Why? There’s something that I want badly enough, that I’m passionate enough about, that I’m willing to deal with the cost and nuisance of the MVPD experience, and there’s a lesson – and not quite the one you’d imagine – in this.

The something in question is one of my great passions in life, college football. After all, I started last season with a trip that took me to six East Coast games in six days. From September through the first weekend in December, if I’m not at a game (or a tailgate party), I won’t be watching one on television. I’ll be watching four or five games at the same time. I love baseball, basketball, and hockey – but not enough to do six days and 2,000 miles worth of driving (much of it after midnight) in order to do a trip like that.

College football games are spread across numerous cable outlets, and I can’t get them all in one easily acquirable package, so I’ll be plugging back in. Shocking news: unless I’m stunningly satisfied with my $60ish/month cable package, I’ll be gone again in four months, presumably never to return. (Here’s projecting that, one year from now, someone will have figured out how to package enough specialized, high-demand content – in my case, live sports – to make it all work.)
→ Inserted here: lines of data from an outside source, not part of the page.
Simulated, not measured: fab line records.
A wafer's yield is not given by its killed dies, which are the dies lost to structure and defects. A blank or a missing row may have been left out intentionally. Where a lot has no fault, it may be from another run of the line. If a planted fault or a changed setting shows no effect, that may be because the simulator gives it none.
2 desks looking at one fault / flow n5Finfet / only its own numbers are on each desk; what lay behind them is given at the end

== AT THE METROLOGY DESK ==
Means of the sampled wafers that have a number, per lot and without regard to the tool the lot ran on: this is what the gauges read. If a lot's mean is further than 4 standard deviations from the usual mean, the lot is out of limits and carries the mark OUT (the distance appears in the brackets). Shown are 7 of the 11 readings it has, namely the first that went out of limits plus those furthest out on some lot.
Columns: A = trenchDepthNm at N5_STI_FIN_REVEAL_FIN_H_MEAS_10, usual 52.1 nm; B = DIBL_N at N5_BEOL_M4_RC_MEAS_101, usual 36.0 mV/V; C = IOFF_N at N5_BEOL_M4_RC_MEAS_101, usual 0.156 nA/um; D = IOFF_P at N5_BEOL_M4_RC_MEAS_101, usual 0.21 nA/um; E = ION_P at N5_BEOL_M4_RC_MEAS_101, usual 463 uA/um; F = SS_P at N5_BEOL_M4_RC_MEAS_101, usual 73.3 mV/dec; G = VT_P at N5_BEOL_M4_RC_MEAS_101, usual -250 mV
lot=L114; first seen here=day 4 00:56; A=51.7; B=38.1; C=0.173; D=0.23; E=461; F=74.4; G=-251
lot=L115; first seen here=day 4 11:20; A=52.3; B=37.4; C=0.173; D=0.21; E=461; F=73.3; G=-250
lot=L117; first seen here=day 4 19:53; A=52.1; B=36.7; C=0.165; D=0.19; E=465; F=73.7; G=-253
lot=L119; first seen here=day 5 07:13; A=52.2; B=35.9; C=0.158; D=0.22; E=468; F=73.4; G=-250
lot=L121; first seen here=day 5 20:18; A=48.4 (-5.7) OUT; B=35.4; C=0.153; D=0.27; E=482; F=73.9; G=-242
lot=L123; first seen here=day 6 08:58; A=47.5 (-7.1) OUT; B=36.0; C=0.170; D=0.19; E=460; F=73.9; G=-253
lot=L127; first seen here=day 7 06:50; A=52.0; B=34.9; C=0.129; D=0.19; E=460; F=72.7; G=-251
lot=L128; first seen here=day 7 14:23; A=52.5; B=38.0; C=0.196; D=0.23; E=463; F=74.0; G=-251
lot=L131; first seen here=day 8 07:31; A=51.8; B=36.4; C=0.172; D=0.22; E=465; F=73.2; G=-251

Doesn’t that say a lot about the current state of MVPD’s? What does the fact that another 625,000 American households unplugged in the previous quarter say about the current state of MVPD’s?

Here’s what didn’t happen in my eight months without cable or satellite television: I didn’t die. I wasn’t bereft of great entertainment options. Frankly, I’ve had the cable box sitting in my living room for a week, and I haven’t felt motivated to plug it in yet.

Here’s what did happen in those eight months: I survived missing my beloved Lakers, L.A. Kings, and Dodgers (and I learned to listen to AM radio around 7pm, so I could hear the great Vin Scully for an hour). I watched a lot of great stuff on the usual cord-cutting suspects (and I loved a lot of it, particularly The Unbreakable Kimmy Schmidt). I became quite fond of my new friend, Roku.

Some semi-surprising lessons from my experience:

  • Success in The Jetsons Future isn’t about making high-demand content. It’s about making extremely high-demand content that creates or satisfies great passion and that can’t be gotten elsewhere. (By “high-demand”, I’m not talking about quantity of fans. I’m talking about the level of passion that fans have for the content.)
  • As noted above, I’m shocked at how little I’ve missed having cable TV. I’ve found plenty of great entertainment to watch. I haven’t once, in eight months, thought to myself, “Gee, I have nothing to do and I really wish I could watch cable TV right now.”
  • Cord-cutting isn’t just about money; it’s about customer service as well. I actually cut the cord for one and only one reason: the cable boxes I was getting kept breaking, and I’d gotten sick of dealing with that ridiculous problem.

If I were in the MVPD world, I wouldn’t fear cord-cutting. I’d be absolutely terrified of it.

I’m a member of the first generation that was raised on television. I work in entertainment. Yet, I didn’t miss my 200+ channels in the least.

Millenials? Fuhgeddaboutit.

In a world of phone trees and waiting in a customer service lobby for an hour, I came thisclose to choosing to spend my Saturdays in sports bars rather than reestablishing service. Satellite providers absolutely refused to give me a no-term contract without my spending hundreds of dollars to buy their equipment. That, of course, is a joke. Cable is stunningly annoying to deal with – ask me about the offer to add TV to my internet-only package for $10 a month, which unsurprisingly was a pathetic bait and switch tactic.

So, in a world where cord-cutting and cord-nevering are the new normal, what should you be doing right now? Why, I’m glad you rhetorically asked:

  • If I were a creator, I wouldn’t be looking to make unique and excellent content. I’d be looking to make content that connects on such a powerful emotional level that a large enough group of fans absolutely has to have it, no matter the cost or annoyance of obtaining it.
  • If I were an entrepreneur with an entertainment bent, I’d be looking to find audiences that are exceptionally passionate about something and don’t have a place to watch/listen to that something. (How did that work out for Twitch?)
  • If I were a content distributor – no matter how huge and seemingly all-powerful (hello, ESPN) – I’d be looking for ways to partner with similar distributors in order to create product packages that my consumers will pony up for.
  • If I were an MVPD, I’d realize that customers are slipping more comfortably into the driver’s seat every day, and I’d spend less time trying to maximize dollar spend per customer and far more time trying to maximize customer experience.

Most important of all, I’d make a point of realizing that, in the new world of entertainment and media, passion wins.

Make sure you’re inspiring passion…and not the kind of passion that says, “I’m done with you!”